Cause
The official cause of Sultana disaster was determined to be mismanagement of water levels in the boiler, exacerbated by "careening". Sultana was severely overcrowded and top heavy. As the steamship made its way north following the twists and turns of the river, Sultana listed severely to one side then the other. Sultana's four boilers were interconnected and mounted side-by-side, so that if the ship tipped sideways, water would tend to run out of the highest boiler. With the fires still going against the empty boiler, this created hot spots. When the ship tipped the other way, water rushing back into the empty boiler would hit the hot spots and flash instantly to steam, creating a sudden surge in pressure. This effect of careening could have been minimized by maintaining high water levels in the boilers. The official inquiry found that Sultana 's boilers exploded due to the combined effects of careening, low water level, and a faulty repair to a leaky boiler made a few days earlier.

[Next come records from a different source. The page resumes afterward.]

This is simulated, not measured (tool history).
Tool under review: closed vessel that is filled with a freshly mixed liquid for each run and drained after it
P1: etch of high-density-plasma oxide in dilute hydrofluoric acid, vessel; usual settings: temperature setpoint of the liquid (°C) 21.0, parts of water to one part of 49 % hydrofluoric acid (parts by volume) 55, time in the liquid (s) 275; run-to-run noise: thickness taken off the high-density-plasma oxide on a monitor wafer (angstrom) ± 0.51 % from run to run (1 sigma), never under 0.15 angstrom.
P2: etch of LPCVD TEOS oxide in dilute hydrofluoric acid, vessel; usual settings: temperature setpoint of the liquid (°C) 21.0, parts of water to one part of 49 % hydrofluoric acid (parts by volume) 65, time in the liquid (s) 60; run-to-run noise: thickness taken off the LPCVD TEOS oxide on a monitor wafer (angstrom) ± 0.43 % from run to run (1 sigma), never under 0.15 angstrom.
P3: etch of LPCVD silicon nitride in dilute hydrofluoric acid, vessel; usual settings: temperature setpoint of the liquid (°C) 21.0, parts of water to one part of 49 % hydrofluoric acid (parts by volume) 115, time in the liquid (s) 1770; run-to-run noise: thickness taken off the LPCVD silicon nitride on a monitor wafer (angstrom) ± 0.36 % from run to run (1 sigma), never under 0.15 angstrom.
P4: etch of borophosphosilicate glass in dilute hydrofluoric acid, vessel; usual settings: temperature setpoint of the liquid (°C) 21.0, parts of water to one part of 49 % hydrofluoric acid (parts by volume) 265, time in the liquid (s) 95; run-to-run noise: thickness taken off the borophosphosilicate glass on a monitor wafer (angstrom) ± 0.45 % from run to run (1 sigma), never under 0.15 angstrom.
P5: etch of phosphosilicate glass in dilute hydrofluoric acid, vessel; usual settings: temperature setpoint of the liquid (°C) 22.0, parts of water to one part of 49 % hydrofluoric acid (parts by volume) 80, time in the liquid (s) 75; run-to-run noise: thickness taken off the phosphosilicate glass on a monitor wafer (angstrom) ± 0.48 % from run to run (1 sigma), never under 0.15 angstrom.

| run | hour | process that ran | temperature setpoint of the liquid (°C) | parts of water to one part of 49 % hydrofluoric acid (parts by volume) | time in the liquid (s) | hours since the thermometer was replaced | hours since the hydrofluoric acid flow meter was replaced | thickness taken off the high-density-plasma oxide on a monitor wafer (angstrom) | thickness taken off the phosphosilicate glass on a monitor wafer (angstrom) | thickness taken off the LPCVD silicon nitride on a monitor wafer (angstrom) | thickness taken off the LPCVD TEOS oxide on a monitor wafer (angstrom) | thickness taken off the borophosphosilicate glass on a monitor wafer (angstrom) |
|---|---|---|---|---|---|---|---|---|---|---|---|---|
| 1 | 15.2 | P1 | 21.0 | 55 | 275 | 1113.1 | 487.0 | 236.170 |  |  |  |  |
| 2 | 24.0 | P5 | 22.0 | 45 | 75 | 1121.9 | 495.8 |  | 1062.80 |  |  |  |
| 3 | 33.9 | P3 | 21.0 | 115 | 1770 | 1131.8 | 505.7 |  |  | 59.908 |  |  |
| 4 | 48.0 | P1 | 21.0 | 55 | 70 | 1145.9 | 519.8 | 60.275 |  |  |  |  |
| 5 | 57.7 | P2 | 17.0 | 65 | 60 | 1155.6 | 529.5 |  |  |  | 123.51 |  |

In 1888, a St. Louis resident named William Streetor claimed that his former business partner, Robert Louden, made a deathbed confession of having sabotaged Sultana by a coal torpedo. Louden, a former Confederate agent and saboteur who operated in and around St. Louis, had the opportunity and motive to attack Sultana and may have had access to the means. (Thomas Edgeworth Courtenay, the inventor of the coal torpedo, was a former resident of St. Louis and was involved in similar acts of sabotage against Union shipping interests.) Supporting Louden's claim are eyewitness reports that a piece of artillery shell was observed in the wreckage. Louden's claim is controversial, however, and most scholars support the official explanation.